Choose what you're solving for

Click the Solve for Amps, Solve for Watts, or Solve for Volts button to select which value you want to calculate. The selected value's field will turn green and display the calculated result. The other two fields are your inputs.

Solve for amps (most common)

Enter watts and volts to find amps. This is the most common use: you know your device's wattage and your system voltage, and need the current to size fuses, breakers, and wire. Example: a 1,200W microwave on a 120V circuit draws 1,200 ÷ 120 = 10A.

Solve for watts

Enter amps and volts to find watts. Useful when you know a circuit's current (from a clamp meter or breaker rating) and want to understand the power consumption. A 20A circuit at 240V delivers up to 20 × 240 = 4,800W.

Solve for volts

Enter watts and amps to find voltage. Useful for identifying unknown power supplies or checking battery bank voltage given known power and current. 2,400W at 20A = 120V.

The Formula

P = V × I (Power = Voltage × Current) I = P ÷ V (Amps = Watts ÷ Volts) V = P ÷ I (Volts = Watts ÷ Amps) R = V ÷ I (Resistance = Volts ÷ Amps) P = I² × R (Power from current and resistance) P = V² ÷ R (Power from voltage and resistance)

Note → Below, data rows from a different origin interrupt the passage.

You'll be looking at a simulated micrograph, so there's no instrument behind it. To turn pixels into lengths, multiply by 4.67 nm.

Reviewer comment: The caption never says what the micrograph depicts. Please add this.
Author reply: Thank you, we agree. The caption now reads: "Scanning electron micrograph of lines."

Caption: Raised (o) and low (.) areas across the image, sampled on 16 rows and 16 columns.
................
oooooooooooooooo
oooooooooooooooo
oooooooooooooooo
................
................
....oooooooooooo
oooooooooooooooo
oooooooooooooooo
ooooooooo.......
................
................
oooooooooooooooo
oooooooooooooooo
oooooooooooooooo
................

The base relationship P = V × I is called the electric power formula. Combined with Ohm's Law (V = I × R), you can calculate any electrical quantity from any two known values. This calculator solves the P = V × I triangle — for full four-variable calculations including resistance, use the Ohm's Law Calculator.

Common Conversions

100W @ 120V AC0.83 A
1,500W space heater @ 120V12.5 A
3,000W inverter @ 24V DC125 A
3,000W inverter @ 48V DC62.5 A
400W solar panel @ 33.6V (Vmp)11.9 A
5kW solar array @ 48V104 A
20A circuit @ 240V4,800 W max
30A circuit @ 120V (RV shore power)3,600 W max
50A circuit @ 240V (RV/EV)12,000 W max

FAQ

At 120V: 1,000 ÷ 120 = 8.33A. At 240V: 1,000 ÷ 240 = 4.17A. Doubling the voltage halves the current for the same power. This is why high-power appliances (electric ranges, dryers, EV chargers) run on 240V — lower current means smaller wires, smaller breakers, and lower resistive losses.
Watts measure power — the rate of energy flow. Amps measure current — the rate of electron flow. They're related through voltage: Watts = Volts × Amps. A 12V battery delivering 10A to a load is supplying 120W of power. The same 10A at 120V is 1,200W. Current (amps) determines wire size requirements; watts determine energy consumption and battery capacity requirements.
Inverters are not 100% efficient — typically 90-95%. To deliver 1,000W of AC power, a 92% efficient inverter must draw 1,000 ÷ 0.92 = 1,087W from the battery. At 24V, that's 1,087 ÷ 24 = 45.3A DC, not the 8.3A you'd calculate from the 120V AC output alone. Always calculate DC battery current based on inverter input power (AC watts ÷ efficiency), not AC output.
Convert kW to watts first: 1 kW = 1,000W. Then divide by voltage: Amps = Watts ÷ Volts. Example: a 5 kW solar system at 240V = 5,000 ÷ 240 = 20.8A AC output. A 5 kW inverter at 48V DC = 5,000 ÷ 48 = 104A DC input. The conversion is simply: Amps = (kW × 1,000) ÷ Volts.
Calculate amps first: Amps = Watts ÷ Volts. Then multiply by 1.25 for the NEC 80% continuous load rule (breakers shouldn't run above 80% of rating continuously). Example: 1,500W at 120V = 12.5A × 1.25 = 15.6A → use a 20A breaker. For motor loads with startup surge, size the breaker to handle the surge current (typically 2-3× running current) but use wire sized for running current × 1.25.